But the most important, and the most popular of all amusements in Korea is that of eating and drinking. Intemperance, I fear, is very common, and is so little condemned by public opinion that it is quite as much a national recreation as a national vice, but it is seldom or never indulged in by women, and even the geisha girls are sobriety itself. The Koreans drink everything and anything of an intoxicating kind that they can get. They are improving, however, in this respect, of late years. Japanese beer is somewhat displacing the heavier rice liquors, and among the very wealthiest people both claret and champagne are popular. But the Koreans eat as much as ever they did, and no other people extract so much genuine enjoyment from eating. The Koreans season their food more highly, and use more chillies, more mustard than any other people in Asia. They are very fond of the taro, a smooth, small, sweet potato. They devour sea-weed by the pound, and eat lily-bulbs by the bushel. Here is the mênu of a very elegant Korean dinner:—
Boiled pork with rice wine.
Macaroni soup.
Chicken with millet wine.
Boiled eggs.
Pastry.
Flour.
Sesame and honey pudding.
Dried persimmons and roasted rice with honey.

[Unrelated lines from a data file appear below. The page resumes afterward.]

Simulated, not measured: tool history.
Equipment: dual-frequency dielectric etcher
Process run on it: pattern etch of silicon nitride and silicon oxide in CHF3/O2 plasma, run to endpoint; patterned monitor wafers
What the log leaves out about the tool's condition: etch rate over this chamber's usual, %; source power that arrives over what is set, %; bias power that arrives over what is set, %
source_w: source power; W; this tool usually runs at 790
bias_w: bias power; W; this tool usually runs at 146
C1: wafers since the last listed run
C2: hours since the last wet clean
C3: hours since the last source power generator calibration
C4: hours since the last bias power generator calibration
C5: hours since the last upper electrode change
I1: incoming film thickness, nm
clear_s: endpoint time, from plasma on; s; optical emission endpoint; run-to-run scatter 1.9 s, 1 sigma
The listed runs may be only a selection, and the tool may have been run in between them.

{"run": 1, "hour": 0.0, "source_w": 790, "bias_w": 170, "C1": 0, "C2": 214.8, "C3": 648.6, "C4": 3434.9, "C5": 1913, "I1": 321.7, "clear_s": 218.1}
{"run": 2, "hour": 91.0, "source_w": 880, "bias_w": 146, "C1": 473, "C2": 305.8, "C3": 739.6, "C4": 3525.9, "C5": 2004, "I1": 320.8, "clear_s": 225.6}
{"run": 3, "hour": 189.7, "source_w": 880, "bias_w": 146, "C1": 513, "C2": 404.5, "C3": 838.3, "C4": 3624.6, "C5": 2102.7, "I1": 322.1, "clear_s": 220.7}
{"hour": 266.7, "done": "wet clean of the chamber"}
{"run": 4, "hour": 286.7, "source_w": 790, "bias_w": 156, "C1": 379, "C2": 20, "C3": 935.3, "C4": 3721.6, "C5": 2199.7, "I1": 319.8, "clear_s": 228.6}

Both the Koreans and the Chinese, at least those who can afford it, use very much more meat than do the Japanese.
Sleeping is another great national amusement in Korea. I know no other people that seem to take so much positive enjoyment in sleep, and who go at it so deliberately and systematically. They positively regard it as a pastime.
The Koreans are fond of music, and have many concerts, but then so, too, do the Japanese and the Chinese. Fishing is a popular sport in all three countries.
The Koreans have many festivals, at which they indulge themselves in as much pleasure as possible. As in China, New Year’s day is perhaps the most important, and certainly the most generally observed of the festivals. The Korean New Year customs and the Chinese New Year customs are almost identical. I won’t describe the New Year customs of Korea, because to do so, I should have to say almost word for word what I recently wrote about the Chinese New Year. Kite-flying and top-spinning occupy a good deal of the time of old and young in China, in Korea, and in Japan. Kite fights and top battles are of very frequent occurrence, and are really very pretty to watch.
The Koreans are very fond of visiting, and of being visited, but in this again, they in no way differ from the other peoples of the further Orient.
Besides fishing, there are three manly sports in vogue in Korea, and I believe, three only; all others being considered undignified and ungentlemanly. The three are archery, falconry, and hunting. Indeed, I scarcely know if I am right in including hunting in the list. It is so very generally pursued as a business, and not as a pleasure. I believe that a few Koreans do sometimes hunt for sport, and very good sport they usually get. Deer, tigers, leopards, badgers, bears, martens, otters, sables, wolves, and foxes are abundant, and the peninsula is full of feathered life. Pheasants are as plentiful, as beautiful, and as toothsome in Korea as they are in China. And they have wild geese, plover, snipe, varieties of ducks, teal, water hens, turkeys and turkey-bustards, herons, eagles, and cranes; and the woods are full of hares and of foxes.
Archery is considered in Korea the most distinguished of recreations. Every Korean gentleman, from the king down, is, or tries very hard to be, expert at archery. They use a tight, short bow, never over three feet long, and arrows of bamboo. The Koreans are wonderful marksmen, and professional archers are among the most popular of public entertainers.
Falconry is almost as popular as archery, and every nobleman has at least one falcon. The falcon is invariably extensively and gaudily wardrobed, and has usually a personal attendant. Falcon competitions, both public and private, are frequent, and among the nobility are often made the occasion of elaborate entertainments.
The Koreans have a quaint little festival, called “Crossing the Bridges.” Söul abounds in queer little stone bridges. A moonlight night is chosen for the festival. Usually a man and a woman walk to the centre of the bridge, and make a wish for the ensuing year, or pray for good-luck, and search the stars for some augury of prosperity. They have a number of peculiar, picturesque customs in connection with “Crossing the Bridges,” but I fancy that with both men and women it is more an excuse for a night out than anything else.
The Koreans are even more impersonal than the Chinese. The Japanese are intensely personal. The Korean is impersonal in business, and impersonal in pleasure. He feasts with other men, and mingles with other men in all his amusements, but his interest is absorbed by his surroundings, and not by his companions. Introspection, and the study of other men, are seldom or never methods of Korean self-entertainment. Nature is after all the greatest entertainer of the Koreans; and to study Nature, to watch her, and to fall more and more deeply in love with her, is a Korean’s greatest amusement.